As Chepa said: “As astonishing as it is that private security guards are capable of intimidating the police to the point where they would rather withdraw than enforce the law, it is absolutely incredible that a district registrar would dare to disobey instructions issued by the Kiev Administrative Court of Appeal.”
Two court rulings – issued by the Kiev Administrative Court of Appeal’s Judge Saprykina on Jan. 6 and March 3 – made it necessary for the government registrar to register ownership of Starwood Zakarpattia with Norstone. In 2009, the corporate raiders were able to exert sufficient influence to have Starwood Zakarpattia registered as their property in the hope of asset stripping the factory and thus appropriating Norstone’s multi-million dollar investment.
A third court ruling – this by the Trans-Carpathian administrative court and dated March 17 – also supports Norstone’s case that it was the victim of an illegal corporate raid and calls for the re-registration of Starwood Zakarpattia where it rightfully belongs. Three court rulings should be sufficient to enforce the matter; or so Norstone thought.
It would seem that under the Ukrainian system the same office that knowingly registered Starwood Zakarpattia illegally with the corporate raiders is now required to re-register Starwood Zakarpattia with its rightful owners.
This is like asking the fox who stole the chicken to give it back. Is it merely coincidence that the registry office is Vinnytsia, home turf for the corporate raiders?

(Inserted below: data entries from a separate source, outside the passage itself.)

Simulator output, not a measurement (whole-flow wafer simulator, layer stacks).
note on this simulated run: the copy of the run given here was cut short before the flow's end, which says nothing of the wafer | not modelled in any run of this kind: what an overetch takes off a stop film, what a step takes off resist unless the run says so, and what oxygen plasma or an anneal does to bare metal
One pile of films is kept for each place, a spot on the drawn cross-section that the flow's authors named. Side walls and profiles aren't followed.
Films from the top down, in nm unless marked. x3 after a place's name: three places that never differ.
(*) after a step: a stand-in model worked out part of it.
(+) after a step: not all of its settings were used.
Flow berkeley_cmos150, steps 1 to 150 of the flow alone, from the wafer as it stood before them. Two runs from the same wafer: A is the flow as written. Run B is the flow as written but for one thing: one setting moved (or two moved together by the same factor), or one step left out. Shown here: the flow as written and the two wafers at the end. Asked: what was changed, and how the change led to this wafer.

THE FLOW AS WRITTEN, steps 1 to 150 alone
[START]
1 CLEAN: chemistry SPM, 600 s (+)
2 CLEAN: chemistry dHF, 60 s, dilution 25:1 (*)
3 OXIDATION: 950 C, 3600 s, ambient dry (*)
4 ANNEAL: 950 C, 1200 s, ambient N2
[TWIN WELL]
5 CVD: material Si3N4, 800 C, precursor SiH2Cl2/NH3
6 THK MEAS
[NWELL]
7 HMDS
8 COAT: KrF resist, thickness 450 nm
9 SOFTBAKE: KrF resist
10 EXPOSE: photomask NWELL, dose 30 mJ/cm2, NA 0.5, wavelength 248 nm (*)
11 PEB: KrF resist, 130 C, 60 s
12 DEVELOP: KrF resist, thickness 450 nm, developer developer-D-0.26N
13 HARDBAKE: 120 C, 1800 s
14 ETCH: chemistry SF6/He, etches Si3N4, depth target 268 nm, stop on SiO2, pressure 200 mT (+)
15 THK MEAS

The registry’s bureaucrats have refused to abide by three court rulings, placing themselves above the rule of law. This is legal anarchy! Bureaucrats have no basis on which to refuse to abide by iron-clad court rulings – especially when they come in threes.
It is simply unimaginable that a notary in a European or North American democracy could refuse to abide by a court ruling. The consequences would be a fine, immediate dismissal, or even jail.
The actions of the Vinnytsia notary make a mockery of Ukraine’s judicial system. Indeed, what is the point of court rulings if they cannot be enforced?
The Vinnytsia notary is effectively blocking the re-opening of the Starwood Zakarpattia factory, depriving an economically depressed region (Trans-Carpathia) that is part of a country (Ukraine) that, alongside Latvia and Hungary, experienced some of the worst effects of the global financial crisis.
When up and running, Starwood Zakarpattia will employ 100 Trans-Carpathians: one small but significant step in helping Ukraine emerge from its severe economic downturn.
Chepa expressed his shock at the actions of the notary in undermining Ukrainian justice in a letter sent to Mykhailo Brodsky, the new head of the State Committee on Regulatory Politics and Enterprises.
Andriy Portnov, newly appointed deputy head of the presidential administration with responsibility for legal reforms, should also be made aware of the legal quagmire that Ukraine’s legal system has sunk into.
Foreign investment and capital are crucial for the modernization of Ukraine’s economy and vital for economically depressed regions such as Transcarpathia. That is why preventing corporate raiding of foreign investors should be a priority for Brodsky and Portnov.